As to the lawyer who likely thought she was seeking greener pastures but ended up in handcuffs, the easiest place to succinctly describe Chelsea Merta’s conduct is a paragraph or two of the Confession of Judgment and Consent Permanent Injunction Ms. Merta entered in state court in St. Louis, Missouri around 10 days ago:

3. On or about February 2, 2018, seven days prior to her resignation, Merta transferred approximately 22,000 data files from SLF [her then firm] onto a portable USB flash drive without authorization from SLF. The data files that were transferred to the portable USB flash drive included files from SLF’s clients and SLF. Merta took the flash drive containing these files and, upon her resignation (despite representations to the contrary during her exit interview with SLF), retained the files. Many of those files were later found to be contained on [her and her new firm’s] MacBook Pro computers and cloud storage accounts.

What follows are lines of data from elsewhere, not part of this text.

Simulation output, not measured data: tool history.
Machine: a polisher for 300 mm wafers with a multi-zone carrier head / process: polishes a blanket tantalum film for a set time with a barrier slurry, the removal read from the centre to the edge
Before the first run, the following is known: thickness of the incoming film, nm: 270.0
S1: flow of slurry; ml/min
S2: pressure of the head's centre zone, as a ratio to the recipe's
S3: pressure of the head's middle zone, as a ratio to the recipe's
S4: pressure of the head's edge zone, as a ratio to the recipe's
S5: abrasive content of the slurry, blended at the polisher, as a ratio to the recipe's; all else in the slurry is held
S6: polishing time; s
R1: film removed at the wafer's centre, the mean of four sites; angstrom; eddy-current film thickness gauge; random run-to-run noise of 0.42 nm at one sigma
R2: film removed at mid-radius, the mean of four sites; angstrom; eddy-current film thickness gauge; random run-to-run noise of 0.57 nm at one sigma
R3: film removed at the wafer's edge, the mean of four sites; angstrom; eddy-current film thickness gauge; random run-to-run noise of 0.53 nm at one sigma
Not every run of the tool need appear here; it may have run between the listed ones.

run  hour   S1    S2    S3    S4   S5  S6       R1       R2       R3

4. Prior to her resignation and without authorization from SLF, Merta tampered with, deleted, and wiped her SLF computer, her SLF-issued smart phone, and other storage locations of all data, including data related to SLF’s clients and SLF, and also informed three clients of her imminent departure from SLF. Thereafter, following the submission of her notice of resignation, but prior to it becoming effective, Merta contacted a number of clients to inform them of her resignation and inform them that they could transfer their file to her new law firm.

In that confession of judgment, Merta agreed that the damages caused to her former firm were in excess of $550,000. The consent judgment also references the Court having already awarded damages against her for more than $200,000 over conduct involving contempt of court.

It was the contemptuous conduct – which itself at heart was continued refusal to relinquish the improperly taken files and continued misrepresentations to the Court about those facts – that also resulted in her spending two nights in jail until she purged the contempt. You can read all about the contemptuous conduct in this earlier order here.

Merta’s behavior when leaving to start a new firm, I sadly believe, happens a lot more often than you might think. It usually does not come to light for a variety of reasons, such as the dynamic associated with the pros and cons for the firm that has been wronged of ever pursuing the wrongdoing because of potential adverse effects for the firm and for continued discomfort on the part of its current and former clients. The reason that lawyers can tend to get away with this kind of conduct though is not that the departing conduct can’t be proven as the order lays bare. Technology these days makes it very difficult to not leave behind the kind of digital trail that Merta left.

Nevertheless, the tendency to engage in the conduct on the way out the door is fundamentally puzzling because it is antithetical to what lawyers usually are — risk adverse. It will likely come as no surprise to hear that this particular lawyer also has been pursuing bankruptcy proceedings. Thus, this case demonstrates just how significant the financial and professional risk of doing this can be in those cases where the firm that is wronged does make the decision to plow forward with proving it.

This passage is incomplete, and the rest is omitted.